THE US-CUBA EMBARGO HAS BEEN IN place for decades, but yet another step has been made towards lifting it. This week, the White House announced that American travelers will be able to more easily travel to the country for “people-to-people” educational purposes. This has been allowed to some extent in the past, but it has to have been organized through groups, whereas now, individuals will be able to travel to Cuba on their own. There are still restrictions: travelers would be required to keep records of how the trip was educational, but it’s still a major step in loosening the trip restrictions up.
It Just Got a Little Bit Easier for Americans To Travel To Cuba
The new guidelines will also allow Cuban citizens to earn a salary in the United States or open a US bank account without having to defect to the United States, an issue which will be huge for Cuban baseball players and entertainers who want to tour in the country. The guidelines will also make it easier for their to be transactions between the countries, which could be huge for the Cuban economy.
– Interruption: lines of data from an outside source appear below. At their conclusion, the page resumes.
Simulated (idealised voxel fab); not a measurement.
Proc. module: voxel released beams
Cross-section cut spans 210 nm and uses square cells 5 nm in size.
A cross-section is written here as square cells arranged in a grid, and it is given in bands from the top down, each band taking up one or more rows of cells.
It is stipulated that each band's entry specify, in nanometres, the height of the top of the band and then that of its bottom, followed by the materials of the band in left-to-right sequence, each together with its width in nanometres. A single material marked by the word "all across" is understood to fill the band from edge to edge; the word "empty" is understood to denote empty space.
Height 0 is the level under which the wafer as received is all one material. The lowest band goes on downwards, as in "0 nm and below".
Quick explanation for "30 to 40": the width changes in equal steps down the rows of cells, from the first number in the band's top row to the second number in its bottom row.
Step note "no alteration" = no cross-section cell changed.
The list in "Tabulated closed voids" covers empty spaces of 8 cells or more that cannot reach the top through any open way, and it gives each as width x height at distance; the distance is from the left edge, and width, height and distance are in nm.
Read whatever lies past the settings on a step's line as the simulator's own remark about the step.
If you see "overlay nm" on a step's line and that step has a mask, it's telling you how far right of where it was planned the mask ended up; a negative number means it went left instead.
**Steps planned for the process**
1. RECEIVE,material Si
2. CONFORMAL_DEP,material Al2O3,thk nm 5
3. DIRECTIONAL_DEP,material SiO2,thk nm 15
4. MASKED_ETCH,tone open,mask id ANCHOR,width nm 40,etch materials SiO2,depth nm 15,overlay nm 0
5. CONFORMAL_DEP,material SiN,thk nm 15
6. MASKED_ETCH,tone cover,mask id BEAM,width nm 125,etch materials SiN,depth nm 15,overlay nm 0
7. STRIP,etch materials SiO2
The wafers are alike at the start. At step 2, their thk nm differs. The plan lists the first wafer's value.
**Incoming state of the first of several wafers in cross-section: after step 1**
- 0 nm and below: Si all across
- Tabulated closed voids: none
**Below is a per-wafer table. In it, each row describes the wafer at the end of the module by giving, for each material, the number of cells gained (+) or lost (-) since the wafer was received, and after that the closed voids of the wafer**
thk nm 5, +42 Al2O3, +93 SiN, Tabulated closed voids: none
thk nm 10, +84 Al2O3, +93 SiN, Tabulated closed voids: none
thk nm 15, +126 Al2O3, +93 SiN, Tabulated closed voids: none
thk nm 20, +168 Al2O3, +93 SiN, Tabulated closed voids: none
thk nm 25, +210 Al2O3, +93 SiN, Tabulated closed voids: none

All of this comes before this weekend’s historic visit by President Obama to the island of Cuba, the first trip by an acting US President since Calvin Coolidge visited in 1928. The visit is part of a several-years long process on the part of the Obama administration to improve ties with the island neighbor, and to slowly end the decades-long embargo that is one of the last remaining remnants of the Cold War. This comes a few weeks after international pop act Major Lazer threw a gigantic concert in downtown Havana, and shortly before a much-anticipated visit by the Rolling Stones to the island nation.
All in all, it feels like Cuba is finally being welcomed into the modern world, and it is amazing. While there is still a long way to go before relations between the two countries are totally normalized (and a long way to go before Cuba’s government starts instituting some much-needed democratic reforms), it’s great to see tensions slowly slipping away after 50 long, painful years.